Our first question was whether the type of object reported differed between these group, as determined by the shape of the UFO.
df_loc_shape =
df_ufo |>
group_by(location, shape) |>
summarize(n_obs = n()) |>
arrange(desc(n_obs)) |>
pivot_wider(
names_from = "location",
values_from = "n_obs"
)
df_loc_shape |>
head(10) |>
kable(col.names = c("Shape", "Rural", "Urban/Suburban"))
Shape | Rural | Urban/Suburban |
---|---|---|
light | 16728 | 5065 |
circle | 8559 | 2632 |
triangle | 7531 | 2210 |
fireball | 5714 | 1864 |
unknown | 5482 | 1648 |
other | 5298 | 1749 |
sphere | 5130 | 1722 |
disk | 4098 | 1381 |
oval | 3360 | 1116 |
formation | 2677 | 848 |
Both rural and urban reports look similar, with the same ranking of
the reported shapes. The most common descriptor of the UFO was just a
light
, followed by either circle
or
triangle
. To analyze whether descriptions of UFOs varied
between these groups, we conducted a Chi-Squared test of homogeneity.
This revealed that the distribution of shapes did differ significantly
between the urban/suburban and rural categories.
df_loc_shape |>
select(-shape) |>
as.matrix() |>
chisq.test()
##
## Pearson's Chi-squared test
##
## data: as.matrix(select(df_loc_shape, -shape))
## X-squared = 72.097, df = 22, p-value = 3.082e-07
This result is not being influenced by the comparatively few observations for some shapes. If the data set is restricted to only the top 10 or top 15 shapes, the p-value is still far below 0.05.

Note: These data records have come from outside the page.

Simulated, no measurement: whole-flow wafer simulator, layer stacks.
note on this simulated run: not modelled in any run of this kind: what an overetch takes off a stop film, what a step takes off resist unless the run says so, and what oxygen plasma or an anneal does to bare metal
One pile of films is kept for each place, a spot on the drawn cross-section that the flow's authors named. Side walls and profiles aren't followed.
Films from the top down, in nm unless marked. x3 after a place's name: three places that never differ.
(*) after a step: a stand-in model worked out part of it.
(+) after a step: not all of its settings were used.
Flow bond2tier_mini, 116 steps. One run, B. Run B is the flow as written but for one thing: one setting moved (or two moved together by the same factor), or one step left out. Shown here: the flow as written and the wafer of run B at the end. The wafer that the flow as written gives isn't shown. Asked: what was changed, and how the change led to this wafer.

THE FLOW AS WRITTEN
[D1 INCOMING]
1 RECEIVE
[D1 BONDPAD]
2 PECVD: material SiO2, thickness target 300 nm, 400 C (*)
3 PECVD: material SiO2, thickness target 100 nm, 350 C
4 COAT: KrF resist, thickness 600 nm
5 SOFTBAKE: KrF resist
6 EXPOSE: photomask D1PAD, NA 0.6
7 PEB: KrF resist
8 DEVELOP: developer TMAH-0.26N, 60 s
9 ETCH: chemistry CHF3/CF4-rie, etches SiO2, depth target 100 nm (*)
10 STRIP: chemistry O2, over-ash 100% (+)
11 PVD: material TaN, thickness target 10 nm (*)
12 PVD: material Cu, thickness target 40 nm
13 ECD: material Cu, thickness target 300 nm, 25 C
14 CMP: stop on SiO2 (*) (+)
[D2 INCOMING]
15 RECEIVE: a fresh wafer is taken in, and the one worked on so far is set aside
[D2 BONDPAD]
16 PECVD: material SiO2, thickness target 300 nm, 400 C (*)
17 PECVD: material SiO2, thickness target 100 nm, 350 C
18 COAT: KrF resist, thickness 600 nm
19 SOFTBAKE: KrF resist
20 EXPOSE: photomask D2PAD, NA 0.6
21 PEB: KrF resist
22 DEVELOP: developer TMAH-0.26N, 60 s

Next, we wish to consider whether the length of UFO encounters is different between the urban/suburban and rural groups. First, we will look at the data, which skewed right (more observations on the second scale than the minute scale, and more on the minute scale than the hour scale). So to understand the distribution, we will look at the data on the log scale.
df_ufo |>
drop_na(duration_clean) |>
filter(duration_clean != 0) |>
ggplot(aes(x = duration_clean, fill = location)) +
geom_histogram(alpha = 0.5, bins = 41, col = I("black")) +
scale_x_continuous(
trans = "log10",
breaks = scales::trans_breaks("log10", function(x) 10^x),
labels = scales::trans_format("log10", scales::math_format(10^.x))
) +
labs(
title = "Distribution of encounter duration",
y = "Number of reports",
x = "Encounter Duration (seconds)",
fill = "Location"
)
Even though the data are highly right-skewed, there are enough observations that it is still valid to compare the data using a t-test. There are 1266 reports with a duration over 2 hours, comprising about 1% of the sample. These reports range from several hours to several months. I will restrict the comparison of the data to those with encounters lasting at most hours.
df_ufo |>
drop_na(duration_clean) |>
filter(duration_clean <= 7200) |>
t.test(duration_clean ~ location, data = _)
##
## Welch Two Sample t-test
##
## data: duration_clean by location
## t = 6.2378, df = 38429, p-value = 4.485e-10
## alternative hypothesis: true difference in means between group rural and group urban is not equal to 0
## 95 percent confidence interval:
## 38.34605 73.48570
## sample estimates:
## mean in group rural mean in group urban
## 625.4033 569.4874
The results of this test suggest that there is a significant difference between the average duration of the rural UFO sightings and the urban UFO sightings. We estimate that sightings in rural areas last for approximately one minute longer than sightings in urban areas (10.5 minutes vs. 9.5 minutes).